The concept of bistatic radar is as old as the concept of radar itself [for a review of the history of bistatic radar see Glaser (1986)]. It consists of a system capable of sending a pulse (transmitter) at a given site and a system capable of receiving an echo from a target at a different site (receiver). The more conventional monostatic radar delivers the pulse and receives the echo at the same site and with the same antenna.

Several researchers have explored the use of bistatic radar systems for detecting weather echoes, among them Atlas et al. (1968), Doviak and Weil (1972), Crane (1974), Awaka and Oguchi (1982), and Dibbern (1987). In addition, some work has been done regarding the use of polarimetric parameters in a bistatic system by Shupyatsky (1974) and Aydin et al. (1998). But it was really after the pioneering work of Wurman et al. (1993) that the idea of bistatic radars in meteorology was reborn, especially due to its Doppler capability.

A bistatic multiple-Doppler network consists of one traditional transmitting Doppler radar and one or more passive, nontransmitting, nonscanning radar receivers at remote sites. Multiple bistatic receivers provide multiple-look angles at a volume of weather in the same manner as multiple Doppler radars do. The Doppler shifts of the radiation scattered obliquely by the raindrops toward the passive remote receiver can be measured. Then, with two or more Doppler measurements from different viewpoints, several techniques can be used for determining the full wind field over a particular area (Wurman et al. 1993; Protat and Zawadzki 1999).

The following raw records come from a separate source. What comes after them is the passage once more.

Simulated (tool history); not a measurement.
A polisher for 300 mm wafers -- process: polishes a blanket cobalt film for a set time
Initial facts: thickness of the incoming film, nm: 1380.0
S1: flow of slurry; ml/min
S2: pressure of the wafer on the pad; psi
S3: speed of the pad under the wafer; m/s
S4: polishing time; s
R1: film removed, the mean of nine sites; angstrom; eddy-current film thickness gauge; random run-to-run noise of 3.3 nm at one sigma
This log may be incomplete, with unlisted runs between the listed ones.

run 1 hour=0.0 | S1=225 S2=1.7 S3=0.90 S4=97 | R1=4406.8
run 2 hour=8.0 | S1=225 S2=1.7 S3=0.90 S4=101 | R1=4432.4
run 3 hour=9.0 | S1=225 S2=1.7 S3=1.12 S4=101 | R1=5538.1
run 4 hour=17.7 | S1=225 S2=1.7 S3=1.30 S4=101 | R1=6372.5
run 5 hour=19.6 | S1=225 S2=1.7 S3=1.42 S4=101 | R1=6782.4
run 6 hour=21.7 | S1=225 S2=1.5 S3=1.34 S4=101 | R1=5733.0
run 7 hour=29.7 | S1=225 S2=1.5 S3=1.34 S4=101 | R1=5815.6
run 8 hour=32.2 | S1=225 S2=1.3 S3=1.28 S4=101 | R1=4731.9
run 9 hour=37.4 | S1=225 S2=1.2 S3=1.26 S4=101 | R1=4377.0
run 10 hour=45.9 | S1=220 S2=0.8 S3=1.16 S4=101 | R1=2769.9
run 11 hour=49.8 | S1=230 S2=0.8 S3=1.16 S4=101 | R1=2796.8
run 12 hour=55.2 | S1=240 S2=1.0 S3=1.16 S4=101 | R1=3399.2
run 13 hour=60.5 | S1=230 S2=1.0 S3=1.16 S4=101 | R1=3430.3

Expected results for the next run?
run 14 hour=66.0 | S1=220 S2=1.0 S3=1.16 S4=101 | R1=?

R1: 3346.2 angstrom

The McGill University Bistatic Network has been implemented in collaboration with the University of Oklahoma and the National Center for Atmospheric Research. It became operational by the end of 1995 and has been operating almost continuously since then with a satisfactory stability. It consists of the McGill S-band scanning Doppler radar located 30 km west of downtown Montreal, and two bistatic receivers located south and northwest of the Island of Montreal (see configuration in Fig. 1 ).

A bistatic radar system uses a single source of illumination; thus, observations of individual storm regions by the transmitter and the bistatic receivers are taken simultaneously. This is not the case of the monostatic multi-Doppler radar system, unless a synchronized scanning is used. Radial velocities are not measured simultaneously but are separated in time up to the few minutes required for each radar to scan a given volume. In convective environments, significant storm feature evolution can occur between these measurements.

There are some disadvantages in the bistatic radar approach as compared to the multiple-Doppler measurements. The use of low-gain receiving antenna can cause the receiving sites to be less sensitive (near 15 dB less) than the traditional high-gain radars at comparable range. In addition, the wide viewing angle of the antenna can cause the bistatic receivers to be more sensitive to multiple scattering contamination and sidelobe contamination. The success of the prototype system (Wurman 1994) suggested that the above limitations are often not serious. However, operational experience with the bistatic network at McGill University suggested sidelobe contamination (SICO) should be given serious consideration.